My comedy and writing output is at a quality and quantity level not seen in almost a decade, but Facebook time eats at Real People time. I’ve found myself pretending I wasn’t just typing on my phone when I hear my wife’s footsteps approaching. That’s cause enough to take a week away from the Facebook machine, and in that time, I’ve finally gotten some good work done on a book editing assignment I’ve been procrastinating on.

Anyway, I’m supposed to be keeping some kind of diary about my time away from Facebook, but I haven’t. Typical for me. The vast majority of this hypothetical diary would read:

    3:15 pm: Kids sleeping. Wanted to go on Facebook. Went on Twitter instead. Nothing of interest. 

    11:45 pm: Took a break from book editing. Wanted to go on Facebook. Checked email instead. Nothing of interest. Went to The Onion A.V. Club instead. Killed a half-hour.

    1:30 am: Maybe if I just check and see how many notifications I have on Facebook, it will sate my curiosity and won’t be cheating. No, it’s definitely cheating. Can’t I claim my Week With No Facebook was actually just a work week? It’s been five days already. Enough is enough.

I logged off Facebook at midnight on Friday. You’d better believe I’ll be right back on Facebook at the stroke of midnight tomorrow. I might even do what I’ve done on more boring New Year’s Eves and celebrate the midnight changeover in other time zones first. (“Hooray, my WWNF is over in London! Let’s read some status updates… Hooray, my WWNF is over in New York! Let’s post some pictures from 4 years ago.”)

I think my weeklong Facebook blackout will help me appreciate and maximize my time on and off Facebook, and now that I’m reminded you can email status updates without even logging on, I might start doing one day on/one day off or just have set times of the day when I go on Facebook.

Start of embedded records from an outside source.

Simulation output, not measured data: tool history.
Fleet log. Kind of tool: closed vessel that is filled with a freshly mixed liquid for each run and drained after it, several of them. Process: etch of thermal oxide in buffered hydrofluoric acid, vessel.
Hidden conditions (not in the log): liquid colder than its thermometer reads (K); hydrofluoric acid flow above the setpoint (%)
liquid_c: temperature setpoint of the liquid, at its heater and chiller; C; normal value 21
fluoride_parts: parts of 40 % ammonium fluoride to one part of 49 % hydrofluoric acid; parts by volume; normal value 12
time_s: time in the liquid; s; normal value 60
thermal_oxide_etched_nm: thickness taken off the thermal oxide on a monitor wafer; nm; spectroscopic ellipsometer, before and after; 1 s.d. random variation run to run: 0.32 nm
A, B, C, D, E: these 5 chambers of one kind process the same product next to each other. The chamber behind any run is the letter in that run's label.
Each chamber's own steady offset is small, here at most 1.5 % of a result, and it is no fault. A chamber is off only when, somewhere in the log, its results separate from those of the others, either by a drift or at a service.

Some of this sounds feasible, and some of it sounds like the old alcohol justification arguments I used to pull on myself: “I’ll only drink vodka, because I handle myself better, and the hangover’s not as bad… I’ll only drink beer, because it’s not strong, and I know exactly how buzzed I’ll get with each beer… I’ll only drink two nights a week… I’ll only bring 10 bucks to the bar with me… I won’t drink before the kids are asleep.” Lots of experimentation and justification there, but I’m going on three months sober, so obviously anything’s possible.

Right now, though, maybe I should just keep my new goals simple. Like, for instance, how about getting the cards out before Christmas next year?